One year out before the 2016 general election, Hillary Clinton and Ben Carson are tied in a hypothetical matchup.

One year out before the 2016 general election, Hillary Clinton and Ben Carson are tied in a hypothetical matchup, but Clinton leads three other major Republican candidates, according to brand-new numbers from the NBC News/Wall Street Journal poll.

Clinton is ahead of Republican Donald Trump by 8 points among registered voters, 50% to 42%.

She leads former Florida Gov. Jeb Bush by four points, 47% to 43%.

And Clinton holds a 3-point advantage over Sen. Marco Rubio, 47% to 44%, though that's well within the poll's margin of error of plus-minus 3.4 percentage points.

RELATED: Clinton narrowly pulls ahead of Sanders in New Hampshire

But against Ben Carson, who is now leading the GOP horserace in the NBC/WSJ poll, Clinton finds herself in a tied contest, 47% to 47%.

The reason why Carson performs better versus Clinton than the rest of the GOP field is due to Carson’s standing among independent voters.

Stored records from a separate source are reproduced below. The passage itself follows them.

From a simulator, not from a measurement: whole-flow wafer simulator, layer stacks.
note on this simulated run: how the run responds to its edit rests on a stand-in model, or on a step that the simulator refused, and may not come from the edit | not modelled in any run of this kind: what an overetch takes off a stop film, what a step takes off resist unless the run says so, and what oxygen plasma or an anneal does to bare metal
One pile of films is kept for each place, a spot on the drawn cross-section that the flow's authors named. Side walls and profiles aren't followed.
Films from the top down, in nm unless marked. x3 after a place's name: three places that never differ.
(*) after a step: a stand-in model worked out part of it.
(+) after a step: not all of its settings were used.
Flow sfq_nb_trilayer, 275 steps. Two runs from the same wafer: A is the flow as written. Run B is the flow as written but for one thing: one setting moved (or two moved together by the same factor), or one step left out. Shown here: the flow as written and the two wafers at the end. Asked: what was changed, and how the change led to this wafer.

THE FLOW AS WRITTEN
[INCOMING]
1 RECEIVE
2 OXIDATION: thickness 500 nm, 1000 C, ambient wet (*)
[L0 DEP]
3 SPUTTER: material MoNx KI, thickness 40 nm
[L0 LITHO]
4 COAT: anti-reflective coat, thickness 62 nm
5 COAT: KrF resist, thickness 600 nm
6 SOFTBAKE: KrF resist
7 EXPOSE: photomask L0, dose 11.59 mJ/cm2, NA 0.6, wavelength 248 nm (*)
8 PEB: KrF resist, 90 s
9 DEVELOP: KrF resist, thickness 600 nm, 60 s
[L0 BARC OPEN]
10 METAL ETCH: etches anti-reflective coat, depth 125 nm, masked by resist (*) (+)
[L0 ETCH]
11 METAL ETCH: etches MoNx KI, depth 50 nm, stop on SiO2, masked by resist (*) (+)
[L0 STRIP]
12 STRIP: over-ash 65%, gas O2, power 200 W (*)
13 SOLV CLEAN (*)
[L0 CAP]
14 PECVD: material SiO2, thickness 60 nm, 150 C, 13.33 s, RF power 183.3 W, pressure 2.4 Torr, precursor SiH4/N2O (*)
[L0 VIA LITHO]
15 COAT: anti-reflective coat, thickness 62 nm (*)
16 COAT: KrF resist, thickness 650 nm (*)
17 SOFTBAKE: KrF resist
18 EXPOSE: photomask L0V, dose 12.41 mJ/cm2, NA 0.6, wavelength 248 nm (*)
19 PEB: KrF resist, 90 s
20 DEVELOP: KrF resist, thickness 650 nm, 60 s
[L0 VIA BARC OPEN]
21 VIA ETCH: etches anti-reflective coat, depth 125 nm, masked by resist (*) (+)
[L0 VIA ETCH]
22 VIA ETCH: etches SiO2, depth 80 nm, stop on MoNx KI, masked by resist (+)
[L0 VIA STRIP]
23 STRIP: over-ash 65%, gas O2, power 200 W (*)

Carson leads Clinton by 13 points among independents (47% to 34%). That’s compared with Rubio’s seven-point lead here (42% to 35%), Bush’s four-point lead (41%-37%) and Trump’s four-point lead (43% to 39%).

The NBC/WSJ poll also tested Democratic presidential candidate Bernie Sanders against Trump and Rubio, and Sanders outperforms Clinton -- though by just a point or two.

Sanders leads Trump by nine points, 50% to 41% (versus Clinton’s eight-point advantage), and he's ahead of Rubio by five points, 46% to 41% (versus Clinton's three-point lead). 

The live-caller NBC/WSJ poll was conducted Oct. 25-29 of 847 registered voters (reached by landline and cell phone), and it has a margin of error of plus-minus 3.4 percentage points.